I’ve been making plans at work to jack in the 9 to 5 routine and go freelance: more flexibility in my life, more opportunity to explore ways of working that suit me, a lot less security. And it’s entered my head that, once I’ve done this, it will be time to leave the sanctity of my writer’s garret and return to the big city to live, for fear that otherwise I may become a hermit, living and working at home with nothing to look at but the ever changing colours of the moor land heather from my window and no one to talk to but Jo, the owner of the café next door, whose locally famously line “oh I’ve been sweating cobs in that kitchen” is never a good starting point for a conversation.
This all started a few months ago, when there was a real chance that I would be made redundant in my current job. This news, delivered to me by a colleague who is one of those people who knows everything that’s going on behind the scenes, didn’t scare me one bit. It sent a rush of energy through me, I was ecstatic and wanted it to happen immediately. If the momentum for change had slowed in the last few years, this news gave it a good boot and I was off again, thinking about a new future, a different way of things being.
But sometimes I stop and I wonder. Yeah sometimes work’s hectic, sometimes maddening, but generally it’s an “ok job”. And I love this flat and this sanctuary from the chaotic outside world I’ve built here, even if the windows do ice up inside during the winter and the locals are barmy. And I ask myself, am I just changing things for the sake of it, or I am moving on in life, bravely accepting that change must come in order for their to be growth? When, in short, should I be happy with what I’ve got, and when is it time to mix things up a bit (or a lot)? Answers on a postcard please.
I suppose it’s intuitive. Or it’s about reasons rather than acts. Some people spend their lives “tweaking” – jumping from lover to lover in order to find “the one”, scaling the career ladder, playing the property market game, improving their TV, their looks, their car. It’s as if they are seeking some kind of Niavara of Western consumerist life – the perfect partner, job, house, car, TV, wardrobe. Bliss. And of course, they never reach this place, and go on tweaking forever until they’re all tweaked out and either die of a heart attack, have a breakdown or just give up and settle for whatever they ended up with and take up Buddhism in order to “find contentment” in their lives. For me, it’s never been about having it better, but rather, having it new, different, another challenge, another opportunity – even if that means starting from square one again – where ever that is.
I’m not saying this is the prescription for a happy life – as I said – this urge to tear it up and start again is probably born out of my neurosis rather than my intellect and good sense – but I guess it works for me. Or has done in the past.

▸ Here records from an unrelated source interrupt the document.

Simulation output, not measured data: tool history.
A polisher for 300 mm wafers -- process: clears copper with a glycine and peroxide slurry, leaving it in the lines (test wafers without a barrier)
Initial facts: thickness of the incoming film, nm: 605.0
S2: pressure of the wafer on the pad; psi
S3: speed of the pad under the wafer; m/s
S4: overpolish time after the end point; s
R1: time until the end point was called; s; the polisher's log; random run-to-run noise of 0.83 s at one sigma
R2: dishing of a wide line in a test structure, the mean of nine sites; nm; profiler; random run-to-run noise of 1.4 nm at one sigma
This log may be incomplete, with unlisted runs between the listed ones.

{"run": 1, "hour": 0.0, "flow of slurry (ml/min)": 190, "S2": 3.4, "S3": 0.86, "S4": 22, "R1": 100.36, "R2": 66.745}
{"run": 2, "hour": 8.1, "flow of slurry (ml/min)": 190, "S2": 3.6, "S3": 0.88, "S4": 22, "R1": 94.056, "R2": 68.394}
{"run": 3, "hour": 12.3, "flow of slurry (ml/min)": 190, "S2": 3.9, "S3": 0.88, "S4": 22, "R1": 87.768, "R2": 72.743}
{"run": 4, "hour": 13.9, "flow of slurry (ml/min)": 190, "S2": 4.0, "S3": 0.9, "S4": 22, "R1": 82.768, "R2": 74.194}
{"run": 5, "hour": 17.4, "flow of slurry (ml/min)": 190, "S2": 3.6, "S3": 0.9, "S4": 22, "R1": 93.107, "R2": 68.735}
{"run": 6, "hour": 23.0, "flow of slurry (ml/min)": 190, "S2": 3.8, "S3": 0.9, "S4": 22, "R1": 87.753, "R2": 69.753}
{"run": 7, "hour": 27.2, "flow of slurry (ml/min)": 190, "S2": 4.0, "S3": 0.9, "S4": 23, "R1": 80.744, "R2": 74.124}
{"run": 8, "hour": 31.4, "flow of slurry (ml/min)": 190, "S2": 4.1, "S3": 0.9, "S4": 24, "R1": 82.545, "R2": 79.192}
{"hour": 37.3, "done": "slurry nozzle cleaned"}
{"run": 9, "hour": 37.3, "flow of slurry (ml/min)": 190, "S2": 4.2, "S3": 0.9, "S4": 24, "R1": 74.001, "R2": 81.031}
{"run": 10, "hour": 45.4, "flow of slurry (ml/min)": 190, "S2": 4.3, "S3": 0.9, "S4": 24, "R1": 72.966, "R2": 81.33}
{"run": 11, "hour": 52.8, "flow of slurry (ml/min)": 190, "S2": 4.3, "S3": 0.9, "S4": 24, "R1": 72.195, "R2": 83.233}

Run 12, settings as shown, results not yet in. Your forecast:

And what’s the alternative? To stay here, to continue in my “ok job”, to find the odd scrap of time to write, to dream of other lives, to look at photos of the past, my youth, when I was free, to go on holiday once or twice a year, to get that new TV, have a mortgage, sort out my pension, save for retirement, learn to sit still. It’s tempting, it really is.
But instead I make plans for next year, write a proposal for work, start casting my eye over the accommodation ads in the Manchester Evening News. And I feel that fear and that excitement (they way those two intertwine) and the hairs tingle on the back of my neck and yes, there’s change afoot. Something’s about to happen.